Financial crisis fee punishes those who acted responsibly

Now, to fill the $117 billion costs of the TARP program, President Obama has called for the fee to be assessed against any financial services firm with more than $50 billion  in assets and owns a thrift, including property/casualty insurers, with payments beginning on June 30 of this year. These companies will be required to pay the fee even if they have paid back their TARP loans, with interest, and even if they never received any federal money at all.

At NAMIC we believe this is an unfair policy that sends the wrong message to Wall St. and to the taxpayers. What does it say when simply meeting an arbitrary threshold means having to pay for the failures of companies that gambled with their customers’ money and lost?

Property/casualty insurers have remained financially stable throughout the financial crisis. Even at AIG, the insurance operations remained strong while its financial products division shattered the company. In the weeks after the crisis began, NAMIC’s board of directors resolved on behalf of our association and its members that we did not need or want TARP funds.

Why then, would those companies who have weathered the financial storm be asked to pay for those who couldn’t? Supporters of the fee have argued that by stabilizing the economy, the TARP helped those companies being asked to pay the fee. This is a flawed argument, though, because it assumes the benefits of a stabilized economy were limited to companies with more than $50 billion in assets. Certainly those supporters wouldn’t make that argument.  

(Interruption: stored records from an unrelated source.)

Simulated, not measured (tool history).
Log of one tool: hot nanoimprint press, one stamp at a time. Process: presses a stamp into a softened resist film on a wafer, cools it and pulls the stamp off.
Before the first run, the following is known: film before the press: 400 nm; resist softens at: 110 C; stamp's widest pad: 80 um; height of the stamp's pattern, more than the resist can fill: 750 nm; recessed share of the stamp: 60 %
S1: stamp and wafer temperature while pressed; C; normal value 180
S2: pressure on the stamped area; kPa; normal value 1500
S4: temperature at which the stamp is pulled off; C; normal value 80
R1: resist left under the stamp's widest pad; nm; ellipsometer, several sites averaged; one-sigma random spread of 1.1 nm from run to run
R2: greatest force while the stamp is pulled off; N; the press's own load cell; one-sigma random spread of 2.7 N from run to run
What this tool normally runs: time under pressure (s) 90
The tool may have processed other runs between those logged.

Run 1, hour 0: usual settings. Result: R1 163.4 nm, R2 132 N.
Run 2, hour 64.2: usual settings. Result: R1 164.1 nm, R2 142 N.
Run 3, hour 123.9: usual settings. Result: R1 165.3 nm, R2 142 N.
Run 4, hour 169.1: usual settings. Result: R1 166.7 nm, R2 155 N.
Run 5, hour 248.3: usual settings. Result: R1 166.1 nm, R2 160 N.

Given how much has been spent in the name of stabilizing and stimulating the economy, it’s vital that our elected leaders aggressively seek to recoup as much of the taxpayers’ money as possible. But those efforts should be, made fairly, with thought given to those who acted responsibly throughout. We at NAMIC have no dispute with a “Financial Crisis Responsibility Fee,” we just believe it should apply to those who bear the responsibility for the financial crisis.